Sadly, while theres a lot of stuff I like, ultimately I don't think this is the ROS replacement the world needs. Specifically because of step 1: clone the repo (or add as submodule).
Its a terrible move, IMO, to not have the pub/sub system be a binary executable or shared object file. ROS's fatal flaw (among many flaws IMO) is requiring every library-user to be able to build from source. I'm glad it doesnt dictate a folder structure, but I'm really sad to see this project continue the trend of needing to build from source.
I don't get your comment about ROS - in my experience with ROS, most users don't build the distribution from source, they use apt or similar, up until they need to fork it to fix some bug or another (and then cry because you have to muck with apt's repository version syntax to use _your_ version of the package and not upstream). Regardless, I think it is important that users are able to build from source if needed - see above. Why would you like to restrict that?

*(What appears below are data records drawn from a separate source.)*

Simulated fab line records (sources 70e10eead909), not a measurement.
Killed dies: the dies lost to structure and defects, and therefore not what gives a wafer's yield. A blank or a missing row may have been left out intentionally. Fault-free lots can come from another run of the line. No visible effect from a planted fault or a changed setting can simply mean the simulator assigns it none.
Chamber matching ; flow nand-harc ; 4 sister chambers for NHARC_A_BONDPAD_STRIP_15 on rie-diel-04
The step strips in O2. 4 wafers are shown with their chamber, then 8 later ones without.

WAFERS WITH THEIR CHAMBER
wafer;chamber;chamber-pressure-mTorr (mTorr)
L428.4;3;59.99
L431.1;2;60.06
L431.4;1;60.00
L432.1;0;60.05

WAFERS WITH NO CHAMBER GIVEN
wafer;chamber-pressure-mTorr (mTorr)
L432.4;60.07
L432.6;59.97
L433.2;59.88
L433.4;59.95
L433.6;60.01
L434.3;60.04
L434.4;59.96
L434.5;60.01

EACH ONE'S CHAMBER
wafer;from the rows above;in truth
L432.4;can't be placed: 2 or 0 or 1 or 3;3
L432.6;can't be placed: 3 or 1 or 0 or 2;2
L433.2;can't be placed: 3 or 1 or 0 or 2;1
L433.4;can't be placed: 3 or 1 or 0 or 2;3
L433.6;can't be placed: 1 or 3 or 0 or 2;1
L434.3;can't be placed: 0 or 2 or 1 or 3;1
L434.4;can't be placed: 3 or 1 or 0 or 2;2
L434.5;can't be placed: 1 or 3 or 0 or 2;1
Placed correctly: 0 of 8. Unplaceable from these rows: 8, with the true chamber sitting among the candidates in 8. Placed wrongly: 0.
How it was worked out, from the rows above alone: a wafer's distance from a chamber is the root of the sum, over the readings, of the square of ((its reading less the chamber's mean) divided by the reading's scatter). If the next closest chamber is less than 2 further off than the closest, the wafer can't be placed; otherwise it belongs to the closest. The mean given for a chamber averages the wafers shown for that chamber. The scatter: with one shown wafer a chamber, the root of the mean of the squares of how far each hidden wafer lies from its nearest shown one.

I'm actually not a fan of the "bring your own serializer" design. I think just use one serializer thats fast (like protobuf) and then let other serializers be built on top of that (e.g. JSON). I could be wrong, but thats my hunch of a good system.
Would it be crazy to try and connect it to Gazebo?
As for why not capnproto - I'm more experienced with protobuf. No good reason, in this case, other than popularity.
Also, if you do embedded, there's a lack of something akin to nanopb for capnproto.